Curious expenditure

•Was the N103.4bn that NNPC spent on pipeline maintenance last year appropriated? 

Alot has been said about the Nigerian National Petroleum Corporation (NNPC) not only as an entity answerable to no one but also one with proclivities to spend public funds as it pleased, often without the strictures of parliamentary control. Or how else can we explain a recent report that the corporation spent a whopping N103.4 billion to protect oil pipelines in one year alone? And that in the year the entire budget for the Nigeria Police Force was N329.6 billion?

Like every other figure from the national oil corporation that hardly ever adds up, this one is inexplicable as it is untenable.

Titled “Report on Improving Local Refining Capacity in Nigeria”, the document is said to have been prepared by the Managing Director, Matwims Consult Limited, Mark Tubotein. Aside claiming that the corporation spent N103.4 billion for pipeline repairs and management between January and December 2015, it noted, based on the data from the NNPC, that the corporation still recorded crude oil and product losses of N57.71 billion to pipeline vandalism. Among other highlights, the report claimed that between January and August 2015 alone, there were over 1,824 cases of line breaks on Pipelines and Product Marketing Company (PPMC) pipelines.

As every Nigerian would readily agree, the scourge of pipeline is real. Aside being responsible for the devastation of the environment of the communities adjoining them, it has virtually crippled the industry – throwing its mortal darts to the nation’s treasury base in the process. Taken together with the factor of ageing pipelines that has become a recurrent factor in a good number of recorded spills, both have come to constitute existential threats which the Nigerian state can afford to ignore at its peril.

We certainly agree that both have fostered an atmosphere of emergency which deserves to be tackled with all seriousness. If anything, the time has come to nip the scourge in the bud and with all the forces available to the Federal Government. The starting point of course is the pipelines network. We have stated times without number that they need to be overhauled. Indeed, given their obsolete state, nothing short of a cast-iron guarantee of the integrity of the entire network after a duly completed overhaul will be acceptable to Nigerians. We have been too long on the matter with little or no progress made. Now is time for action.

No less is true of the business of securing the pipelines: the NNPC has a bounden duty to deploy the latest technology to check the menace. Much as we have advocated for some form of partnership with the communities, we are no less convinced that modern technology will prove more effective and save costs in the long run.

We can no longer afford the current situation in which the business of pipelines protection becomes an open licence for officials to open the taps to the treasury without restraints.

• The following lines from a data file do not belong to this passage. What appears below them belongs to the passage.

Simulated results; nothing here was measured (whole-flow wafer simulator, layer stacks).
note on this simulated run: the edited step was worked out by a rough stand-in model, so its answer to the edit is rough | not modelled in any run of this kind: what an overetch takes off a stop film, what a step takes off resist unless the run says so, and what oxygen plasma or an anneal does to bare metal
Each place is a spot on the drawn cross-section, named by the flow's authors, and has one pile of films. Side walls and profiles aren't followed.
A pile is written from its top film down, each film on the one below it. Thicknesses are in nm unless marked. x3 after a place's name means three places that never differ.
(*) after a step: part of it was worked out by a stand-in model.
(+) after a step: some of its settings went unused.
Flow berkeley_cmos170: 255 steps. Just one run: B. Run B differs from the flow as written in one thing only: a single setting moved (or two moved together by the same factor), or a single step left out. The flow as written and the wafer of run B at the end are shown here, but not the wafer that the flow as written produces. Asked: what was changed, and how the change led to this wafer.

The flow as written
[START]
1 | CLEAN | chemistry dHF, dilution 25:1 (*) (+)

As for the huge expenditures, a number of questions naturally beg for answers. First, were the huge expenditures duly appropriated? Was it – again – a case of the national oil corporation’s open access to funds which it can use and later charge to the federation account? How were the expenditures determined? Which institutions did oversights on their disbursement? Is it also mere coincidence that the huge expenditures in question fell within the period that the Jonathan administration outsourced the protection of the pipelines to militants to the consternation of most citizens? More pertinent– how much of the funds went into securing the pipelines – or is it another instance of using pipeline protection as a cover for all manner of abuses on the treasury?

If only for the sake of the much vaunted anti-corruption stance of the Buhari administration, the anti-graft agencies should help the nation resolve these as indeed related riddles.